Officials for the New York Racing Association and the New York Thoroughbred Horsemen’s Association on Friday publicly acknowledged at a state legislative hearing that they have so far been unable to agree on the number of racing dates that should be run over the next two years at NYRA’s tracks.
Andrew Offerman, NYRA’s senior vice president of racing and operations, and NYTHA president Tina Marie Bond both cited the disagreement in testimony in front of a joint New York Assembly committee meeting on Friday in Albany. The hearing was called to hear testimony on issues affecting the Thoroughbred and Standardbred racing industries in the state.
According to the testimonies, NYRA appears to want to run approximately 10 less race dates next year, while horsemen are adamant that racing dates not be cut, even for the short term. While the difference appears meager, both sides prepared talking points to justify their positions in front of the committees.
Citing “concerning trends and seasonality” in field sizes, Offerman said that NYRA wanted to run a total of 190 days in 2026, with the latter portion of those dates held at Belmont Park, the Long Island track which will begin hosting most of NYRA’s racing dates when it reopens in mid-September of next year. NYRA was scheduled to run 200 live racing dates this year at Saratoga and Aqueduct, but a handful of racing dates have been canceled for weather conditions.

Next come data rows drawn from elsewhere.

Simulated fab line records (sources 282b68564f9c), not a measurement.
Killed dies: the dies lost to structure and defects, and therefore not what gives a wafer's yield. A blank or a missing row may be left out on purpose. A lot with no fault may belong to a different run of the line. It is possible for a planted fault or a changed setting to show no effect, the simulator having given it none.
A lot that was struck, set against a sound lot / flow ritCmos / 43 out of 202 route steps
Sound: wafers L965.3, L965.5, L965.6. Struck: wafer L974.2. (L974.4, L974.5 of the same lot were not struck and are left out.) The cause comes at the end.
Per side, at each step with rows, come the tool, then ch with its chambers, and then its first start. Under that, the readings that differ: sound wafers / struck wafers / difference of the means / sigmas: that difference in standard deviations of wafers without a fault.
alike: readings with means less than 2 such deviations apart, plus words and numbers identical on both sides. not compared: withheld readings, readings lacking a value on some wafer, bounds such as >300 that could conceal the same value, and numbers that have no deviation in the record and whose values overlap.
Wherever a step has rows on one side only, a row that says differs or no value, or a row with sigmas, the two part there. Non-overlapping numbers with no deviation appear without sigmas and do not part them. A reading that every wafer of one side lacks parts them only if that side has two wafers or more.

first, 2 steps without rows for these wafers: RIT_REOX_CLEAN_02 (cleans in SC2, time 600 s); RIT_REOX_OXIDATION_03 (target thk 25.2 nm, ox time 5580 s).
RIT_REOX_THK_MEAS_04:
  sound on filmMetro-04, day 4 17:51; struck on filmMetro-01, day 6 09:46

Offerman compared New York’s racing dates, including those at Finger Lakes Racetrack, with the total number of dates in Kentucky, where purses have doubled over the past 10 years due to massive growth in subsidies from new casinos owned and operated by the state’s racetracks. According to Offerman, New York runs 20 percent more racing days and 27 percent more races than Kentucky tracks, despite Kentucky offering 20 percent more in total purses.
“That’s created incredible competitive pressure on New York’s horsemen and racetracks,” Offerman said.
Cutting dates would lead to larger field sizes in the remaining races, more wagering on those races, and higher purses in the races, Offerman added.
Bond, who is also on NYRA’s board, said that any cut in racing dates would jeopardize the stability of stables that are already facing steep increases in costs over the past five years. Most of the horsemen who race in New York during the winter are year-round residents of the state, Bond said.
“It is our duty to ensure that they can generate the revenue to keep their small businesses on sound financial footing year-round,” Bond said.
Bond also said that any drop in racing dates would cripple momentum in the state’s breeding industry because breeders would grow uncertain about the direction of the state’s lucrative breeding incentive program. She also urged legislators to support a bill that would require NYRA to consult with horsemen on the distribution of the purse account.
NYRA said in prepared remarks submitted to the joint committees that it intended to increase racing dates to 200 once Belmont Park opens year-round in 2027. When the new Belmont Park opens, NYRA expects to hold the majority of its winter races over a synthetic racetrack, rather than dirt. Synthetic surfaces have generally attracted higher field sizes than dirt racetracks in cold-weather racing locations.
CAW curbs urged
Also at the hearing, two speakers provided testimony urging the committee members in attendance to consider measures to curb the activity of computer-assisted wagering groups in pools at New York tracks.
Marshall Gramm, a horse owner, breeder, and self-described “semi-professional bettor” who is a well-known advocate for bettors, credited NYRA for being the first major racing operator to restrict CAW play by shutting off its win pool to the teams with three minutes to post in 2021, but he said more needed to be done to cut down on late odds changes and “reduce rebate inequities” to restore confidence among the vast majority of bettors.
Gramm said that potential solutions include reducing the takeout in all NYRA pools to reduce the margin available for rebates to the CAW teams, as well as putting restrictions on late wagering for all “visible pools,” which are those pools in which all players can see will-pay prices prior to the race going off, such as the double, exacta, and win, place, and show bets.
Without action, either by legislators or racetracks, Gramm suggested, the sport is facing further drops in betting action among all players.
“There’s no one who I talk to, among people like me at the semi-professional level, whose handle has not dropped significantly,” Gramm said.